Scott Sumner puts yesterday's round of Fed activity in perspective:
Bernanke emphasized that monetary stimulus is not like fiscal stimulus, it actually reduces the budget deficit. That’s right… He said it was an 11 to 1 vote… Bernanke deserves a lot of credit for what the Fed did today. It’s not as much as I’d like, but he’s way out in front of the median economist. It could be much worse.
Yglesias hails Sumner's underdog bloggy clout:
Professors at Bentley University who've never published a famous book don't normally shift the public debate. But Sumner's vigorous and relentless blogging throughout the crisis on the potential of expectations-focused monetary policy really broke through. It all began with some links from Tyler Cowen and perhaps a tiff with Paul Krugman.
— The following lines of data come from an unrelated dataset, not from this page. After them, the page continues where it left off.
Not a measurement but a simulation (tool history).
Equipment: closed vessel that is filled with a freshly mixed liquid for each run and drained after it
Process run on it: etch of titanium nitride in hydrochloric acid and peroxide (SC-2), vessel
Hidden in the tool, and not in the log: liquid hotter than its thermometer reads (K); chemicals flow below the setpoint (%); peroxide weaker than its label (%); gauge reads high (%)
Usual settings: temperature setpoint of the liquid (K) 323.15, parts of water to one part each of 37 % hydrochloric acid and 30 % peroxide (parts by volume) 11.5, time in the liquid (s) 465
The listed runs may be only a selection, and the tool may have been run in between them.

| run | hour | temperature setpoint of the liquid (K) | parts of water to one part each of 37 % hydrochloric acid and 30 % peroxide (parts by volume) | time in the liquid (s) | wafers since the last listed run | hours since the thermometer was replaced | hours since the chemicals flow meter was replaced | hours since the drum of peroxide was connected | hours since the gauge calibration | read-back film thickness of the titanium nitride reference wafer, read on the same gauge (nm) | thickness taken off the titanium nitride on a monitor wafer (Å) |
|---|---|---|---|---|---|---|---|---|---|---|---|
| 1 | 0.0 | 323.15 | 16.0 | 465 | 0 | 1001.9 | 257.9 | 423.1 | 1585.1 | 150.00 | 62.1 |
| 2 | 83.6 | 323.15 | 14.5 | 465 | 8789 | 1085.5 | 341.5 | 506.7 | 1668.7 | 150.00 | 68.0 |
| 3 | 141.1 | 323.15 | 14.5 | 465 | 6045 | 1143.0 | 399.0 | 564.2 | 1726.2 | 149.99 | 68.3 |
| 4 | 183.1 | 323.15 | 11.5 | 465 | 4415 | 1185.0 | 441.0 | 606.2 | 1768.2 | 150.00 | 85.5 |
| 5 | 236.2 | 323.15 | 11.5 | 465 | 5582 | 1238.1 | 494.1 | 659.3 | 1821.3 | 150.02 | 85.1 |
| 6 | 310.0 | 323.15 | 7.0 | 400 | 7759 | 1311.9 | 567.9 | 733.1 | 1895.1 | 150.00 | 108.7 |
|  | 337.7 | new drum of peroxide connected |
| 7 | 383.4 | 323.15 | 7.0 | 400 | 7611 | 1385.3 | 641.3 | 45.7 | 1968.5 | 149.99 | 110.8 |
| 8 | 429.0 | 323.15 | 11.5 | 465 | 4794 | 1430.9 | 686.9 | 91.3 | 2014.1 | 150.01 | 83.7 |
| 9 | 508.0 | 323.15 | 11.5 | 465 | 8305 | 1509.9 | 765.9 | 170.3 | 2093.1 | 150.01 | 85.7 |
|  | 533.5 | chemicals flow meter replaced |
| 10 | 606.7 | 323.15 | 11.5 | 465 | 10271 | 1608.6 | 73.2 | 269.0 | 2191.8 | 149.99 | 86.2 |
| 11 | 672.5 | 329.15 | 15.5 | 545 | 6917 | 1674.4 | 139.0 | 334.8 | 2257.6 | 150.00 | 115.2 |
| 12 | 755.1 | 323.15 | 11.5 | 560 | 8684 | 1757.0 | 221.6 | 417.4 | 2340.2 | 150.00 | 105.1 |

I became a regular reader and his ideas have done a lot to influence me, and you can clearly see the influence on Ryan Avent at the Economist, Matt O'Brien at the Atlantic, Ramesh Ponnuru at National Review, Josh Barro at Bloomberg, and a few of the Wonkblog contributors. Outside the exciting world of online economics punditry, NGDP targeting hasn't (yet!) caught fire as rapidly but it gained explicit allegiance from Christina Romer, Krugman, the economics team at Goldman Sachs, and eventually Chicago Federal Reserve President Charles Evans who started out with a different but similar-in-spirit program.